Thursday, August 20, 2020

Decorating With French Girandole Candelabras

A girandole, JEER-on-dole (from French, in turn from Italian girandola) is an ornamental branched candlestick consisting of several lights, often resembling a small chandelier. Girandoles came into use about the second half of the 17th century, and were commonly made and used in pairs.

A girandole has always been a luxurious source of lighting in the great 18th-century period of French house decoration. There are girandole table lamps, sconces, and even chandeliers as you will see in the pictures below.

Although the name is Italian in origin, girandoles reached the greatest heights of popularity in the second half of the 18th century in France and England. At the beginning of this period these gilded bronze and crystal beauties represented the most extravagant expression of the Rococo style of lighting.

Beautiful and charming, French girondoles will add a wonderful old world feeling to your home no matter what room you you choose to use them in. I hope you will enjoy learning about them and viewing the images I have gathered to share with you.

Jacques Garcia

Girandoles are prized standout pieces that are utilized today as decorative objects in old world interiors. Once used as mantel ornaments they are usually found in pairs.

The French girandole was designed to look like a fountain in the center with arms arranged around a central axis and radiating outward like the spokes of a wheel. They were also well decorated with prisms and beads of glass that gave the impression of water droplets. The use of all the ornamentation had a purpose other than aesthetics.

Before the advent of electric lighting it was important to try and produce as many reflective surfaces for the candle light as possible through the use of multifaceted beads as well as prisms that would reflect and refract as much light as possible from the candles.

Large girandoles were placed on tall candle stands called torcheres that raised them as high as the wall sconces. Added all together the three sources of light, (chandelier, sconces, and girandoles) produced enough light to illuminate the centers of rooms. The use of smaller girandoles on tables and roaring fires in fireplaces helped to bring light towards the floor.

They understood the use of mirrors and crystals to create lighting in the court of Versailles. Here, in the Hall of Mirrors, gilt guéridons hold girandoles up as high as possible to help light the corridor..... especially at night.

No one seems to know who created the girandole but they were first seen in French royal inventories as early as 1660.

Beautiful girandoles in the apartement of the marquise de Pompadour.
Fireworks.... or girandoles at Versailles.

The earliest uses of the word girandole in the 17th century, referred to a kind of firework or to something, such as a fountain, with a radiating pattern like that of a firework. You can see the similarity and why this style of firework is where these wonderful lamps got their name.
Another firework style that resembles the girandole.

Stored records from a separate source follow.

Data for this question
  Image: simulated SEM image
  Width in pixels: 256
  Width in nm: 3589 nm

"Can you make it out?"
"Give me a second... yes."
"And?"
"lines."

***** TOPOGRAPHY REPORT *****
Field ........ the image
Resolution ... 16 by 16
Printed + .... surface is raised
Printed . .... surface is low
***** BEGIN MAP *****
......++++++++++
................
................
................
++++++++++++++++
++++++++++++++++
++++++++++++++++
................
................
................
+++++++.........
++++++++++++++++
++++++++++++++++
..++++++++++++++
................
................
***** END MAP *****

By the 18th century, the word girandole was being used for a branched candlestick. With this close up you really get the idea of why they called it a girandole due to its resemblance to the firework.

This size is perfect for table lamps and will add a wonderful old world feeling to your home.

Lisa Farmer-Eye For Design

I have a pair that I use on top of the desk in my office. I found them in a old antique car parts place.......just laying on a pile of stuff. Went for a part and came home with girandoles.

Lisa Farmer-Eye For Design

This image is from last Christmas. I forgot to light the candles. Just imagine that they are even more magical when lit.

Suitable for a hallway, living room, bedroom, sitting room, dining room. You can't go wrong with girandoles anywhere in your interior.

K&Co. Antiques

Some French Girandole table lamp candelabras have glass toppers like these.

Others do not.

via Pinterest

Girandoles were popular throughout the 18th century. Sometimes people used semi precious stones such as garnet, amethyst, carnelian, even agate alongside their prisms.

Dejavu on Instagram

The girandoles that have an aged patina instead of a shiny metallic one pair beautifully with French provincial and Gustavian elements.

via Pinterest

French Brocante themed interiors are primarily white or grey. Lovely crystal girandoles will add a little bit of glamour to these interiors.

Some people prefer a simpler look with only prisms for adornment.

While others like to embellish their girandoles with strings of glass beads.

This image and the one below from
Another popular way to display your girandole is with shades.

Rodolphe on Instagram

The urn based girandoles are also very striking.

They look so pretty with distressed or even chippy paint furniture.
via Pinterest

Oh my.....girandole Heaven!

House of Porters

The timeless styling of the girandole is an Old World design that will never go out of style.

Next up we have the French girandole sconce. They have the similar fountain/firework design of the table lamps. 

via Pinterest

Girandole sconces (or brackets as they were called) were objects of luxury that reached their height in popularity in England and France in the second half of the 18th century.

Designer, Jacques Grange

Lisa Farmer-Eye For Design

In addition to my girandole table lamps I also have a girandole wall sconce in my office.

These wall sconces coordinate well with other Old World antiques.

Always present are the radiating hooked arms.

via Pinterest

This dreamy, creamy space features a French girandole table candelabra and chandelier.

via Pinterest

The girandole chandeliers will also always resemble the style of the table lamps with the hooks that create the fireworks look.

The hooks are what give them their distinctive look.

via Pinterest

Girandoles are getting harder to find and when you do they can be quite expensive.

However, they are still out there and you might get lucky as they can turn up at the most unexpected places.......just ask me.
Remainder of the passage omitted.